Jennifr's Tumblr

Mon May 3

Attempt #208403243

I feel the need to blog. There are things I am unable to fully express otherwise.

Life’s been pretty perfect. I’ve been warming up to senior year a lot more, and with only a few weeks left, it might be becoming the best year of high school, like many said it would be. Maybe though, we’ll see. In some aspects though, I am still quite miserable, despite the fact that I also love how most things are.

I’m not sure if I’ve changed or if situations have changed. I’ve become more mean, bitter, and hateful. Just to two people maybe, but I’ve never STRONGLY DISLIKED (or is it hate?) anyone like that before. I don’t like it, but at the same time, I could care less. Maybe I’m finally realizing that some people just aren’t worth the effort. Why keep thinking positively about people who clearly do not have any goodness within them?

These feelings also kill me on the inside, and consume my peace of mind.

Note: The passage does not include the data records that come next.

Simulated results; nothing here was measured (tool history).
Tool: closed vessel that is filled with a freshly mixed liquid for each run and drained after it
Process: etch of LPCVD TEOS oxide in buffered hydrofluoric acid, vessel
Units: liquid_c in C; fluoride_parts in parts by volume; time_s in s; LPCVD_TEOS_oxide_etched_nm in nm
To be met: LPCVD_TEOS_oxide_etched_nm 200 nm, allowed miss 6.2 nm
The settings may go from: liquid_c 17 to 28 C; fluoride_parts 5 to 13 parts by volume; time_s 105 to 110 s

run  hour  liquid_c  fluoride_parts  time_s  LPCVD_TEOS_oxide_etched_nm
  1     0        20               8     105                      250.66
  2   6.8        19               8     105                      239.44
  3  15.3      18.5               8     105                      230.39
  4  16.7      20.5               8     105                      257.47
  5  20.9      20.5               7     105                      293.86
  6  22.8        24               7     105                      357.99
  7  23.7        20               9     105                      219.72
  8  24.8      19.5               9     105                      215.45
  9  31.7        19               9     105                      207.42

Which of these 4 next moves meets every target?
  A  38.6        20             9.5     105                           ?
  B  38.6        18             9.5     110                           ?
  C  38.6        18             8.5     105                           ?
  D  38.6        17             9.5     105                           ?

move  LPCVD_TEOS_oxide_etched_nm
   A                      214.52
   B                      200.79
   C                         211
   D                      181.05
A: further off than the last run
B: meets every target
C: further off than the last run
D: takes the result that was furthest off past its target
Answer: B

The other night, I cried because I realized that I am home much too little, and do not get to spend as much time with my family as I would like. I can wash dishes at my friends’ houses, yet I am never home to wash dishes for my family anymore. And even when I am home, I am consumed with the endless pile of must-do’s that I have. Homework, clubs, phonecalls, school. That should not take precedence over family. I think of them all the time though. And with that realization, I promise to do better. But see, that’s also the wonderful thing about family. They don’t love you any less, and your relationship with them doesn’t change, no matter how little time you spend with them. But again, I promise myself to try harder.

As for my friends, I have learned to let go. Some go. Some stay. I used to feel guilty when I think it’s my fault for being too busy. But I realized this year that I am not too busy. I make plenty of time for you if you honestly make time for me. Sometimes, nostalgia does make me sad. But for the most part, I still have all who make me happiest on a regular basis. And that’s all I need. <3

I’m excited for high school to end. Classes are such a drag esp. when college is in the picture. I’m becoming sad thinking about all the clubs I will no longer be a part of. They’ve been such a huge part of my life the last 4 years, and I’m not ready to let them go. =( I’m excited for all the fun times that the rest of high school will have to offer, though. I am even more excited to be attending Berkeley this fall. In this beginning, I wasn’t sure if I was happy with my choice. Part of me knew I was choosing Cal for the wrong reasons. But after attending Senior Weekend, I met amazing people and discovered all that Berkeley had to offer. I realized that wow, I’m going to be attending one of the top schools in the nation. I shouldn’t be complaining.

Yet I am also scared. I’m glad that I’m going to be having some of my best friends with me at Cal. I am glad I have familiarity. Yet sometimes, I also wish I didn’t. I don’t want any old perceptions of me to carry on. I’m perfectly content with any reputation I’ve developed, but I also want a new one. I want to do crazy, reckless things. I want to be able to change. I want to be able to mess up and make mistakes. And I don’t want them to be able say, “Oh, you changed for the worse” or “That’s so unlike you.” I just want it to be, “Oh, that’s just who you are.” I hope I can find a good balance. I’ve had the time of my life in high school, but I want college to top it.

My current, yet long-lasting frustration, continues to be the same for the past, almost-2 years? Funny how no matter how long it’s been, no matter what you’ve been through, you still have the same insecurities and frustration that you’ve had since day 1. And I can’t believe that after all this time, you still don’t know what it is that’s bothering me. It’s both of you, and I hate it, although it’s easier to blame one over the other. Thao ceaselessly commends me for keeping it inside for so long. But sometimes, I wish I would just burst already. And I honestly hope this does not ruin my summer. But I already know that it’s going to bother me. Every. Single. Day. Like Marco says, F that B. I wish I had the guts to tell you. But if you get defensive, I think it would just drive me insane. But you have no idea how angry it makes me on a regular basis. You have no idea. And it hurts, too.

I can say I’m just really tired and 9 times out of 10, no one would know the difference.

I’ve gotten better at keeping my voice steady over the phone.

Envy is the deadliest of the 7 deadly sins.